Every Polish child memorizes this simile, the most famous one in Polish literature: “my fatherland, you are like health. / Only he knows your worth, who has lost you.” I never thought I’d experience the truth of those lines.

At this point, I feel “sane” -- balanced in my feelings toward both Poland and America. What has remained unchanged is the sense of non-belonging and isolation. The people around me were molded by the American popular culture; I can’t begin to “relate” to the Howdy-Doody show.

There’s also the isolated feeling of being an atheist here, while in Warsaw after the break with the church (still, I repeat for the twentieth time, the most courageous act of my life), I felt finally at home, leaving the darkness and stench of the Middle Ages for the light of reason, poised to enter the ranks of the intellectual elite. That was my manifest destiny -- in either country, I thought. But life rarely works out the way we imagine in our teens. Actually, I have to admit that life is a lot more unpredictable and interesting than we could possibly imagine at fifteen or seventeen. As I also keep saying, I live in continual astonishment. 


**
Later Ewa remarked that it’s “easier to be an immigrant because you know what you miss.”

Oriana:

I never thought of it before: the specificity of missing something. I miss Aleje Ujazdowskie. I miss being on a train that's going through Koluszki. I miss pierogi. To people who haven't lost Koluszki there is nothing transcendent about that station; it's vaguely comic, that sweet name. But no, it's not easier, because you miss Koluszki on top of the universal problems with love and work. You miss what was familiar in the early years of your life in addition to having to deal with the universal human dilemmas.

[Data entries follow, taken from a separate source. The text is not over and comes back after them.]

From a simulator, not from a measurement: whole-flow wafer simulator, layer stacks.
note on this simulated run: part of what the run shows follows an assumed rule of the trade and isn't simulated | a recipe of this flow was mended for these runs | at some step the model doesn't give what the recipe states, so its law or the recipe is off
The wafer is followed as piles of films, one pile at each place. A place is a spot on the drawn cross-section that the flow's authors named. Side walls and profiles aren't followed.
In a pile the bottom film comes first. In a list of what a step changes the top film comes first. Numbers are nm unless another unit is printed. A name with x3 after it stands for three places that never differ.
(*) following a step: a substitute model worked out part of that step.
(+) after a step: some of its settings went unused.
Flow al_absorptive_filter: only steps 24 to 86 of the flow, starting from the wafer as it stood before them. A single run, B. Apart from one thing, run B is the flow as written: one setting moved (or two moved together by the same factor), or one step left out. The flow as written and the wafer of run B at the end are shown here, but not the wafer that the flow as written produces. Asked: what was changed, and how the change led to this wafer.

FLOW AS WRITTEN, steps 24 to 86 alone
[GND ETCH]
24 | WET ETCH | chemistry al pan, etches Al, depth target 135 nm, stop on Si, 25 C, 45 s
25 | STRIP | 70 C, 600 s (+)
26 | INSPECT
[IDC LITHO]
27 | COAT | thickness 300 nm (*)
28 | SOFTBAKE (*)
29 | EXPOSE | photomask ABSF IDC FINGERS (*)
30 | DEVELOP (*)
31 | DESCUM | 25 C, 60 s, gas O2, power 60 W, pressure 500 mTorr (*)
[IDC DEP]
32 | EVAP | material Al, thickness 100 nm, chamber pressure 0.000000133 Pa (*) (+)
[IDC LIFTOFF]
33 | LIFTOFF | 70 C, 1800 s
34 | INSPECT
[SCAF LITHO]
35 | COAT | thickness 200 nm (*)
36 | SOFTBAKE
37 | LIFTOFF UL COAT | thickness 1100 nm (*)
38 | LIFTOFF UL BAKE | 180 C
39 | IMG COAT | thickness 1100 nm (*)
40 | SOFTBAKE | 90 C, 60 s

I miss the little front yards with sweet-peas and peonies, and not the Warsaw Botanical Garden (though I can understand why some people adore the Botanical Garden). It’s not that I’m indifferent to the splendor of the Tatras, but I miss the gentle hills of Pomerania. It’s all about the familiar.

Do you know how I imagine heaven? As the ultimate country of immigrants. They say things like, “This is a wonderful place, the weather’s perfect. But what I’m thinking of is that bar in Pittsburgh . . . “ and “off they go again,” missing the familiar.

In a different vein: Poland has a warm culture, comparatively speaking, and people aren't as isolated. But things are changing, I noticed: traveling by car rather than by train, where you can have fascinating conversations with total strangers; streets seemed emptier to me, more people indoors watching TV rather than enjoying the city).




Darlene:

If you had stayed in Poland, do you think you’d write about Poland?


Oriana:

Thank you for assuming that I’d write at all. I have a vague feeling that one way or another I would indeed have become a writer. A poet? That’s a bigger maybe. I still see poetry as basically trauma-driven -- or, in less drastic terms, as written out of “wrongness,” as Christian Wiman puts it in Poetry and Ambition. 

 
But back to your question: no, I wouldn’t write about Poland, unless peripherally. I might mention a street, a river. Just mention them, without that holy hush. If I’d stayed, I suspect I’d write about Italy, Greece, France; I might in fact be a travel writer, as I sometimes imagined my future when I first even dared to think of becoming a writer. I’d also probably write about culture in general, about literature and theater. About history, and I mean world history, which always interested me more than Polish history per se.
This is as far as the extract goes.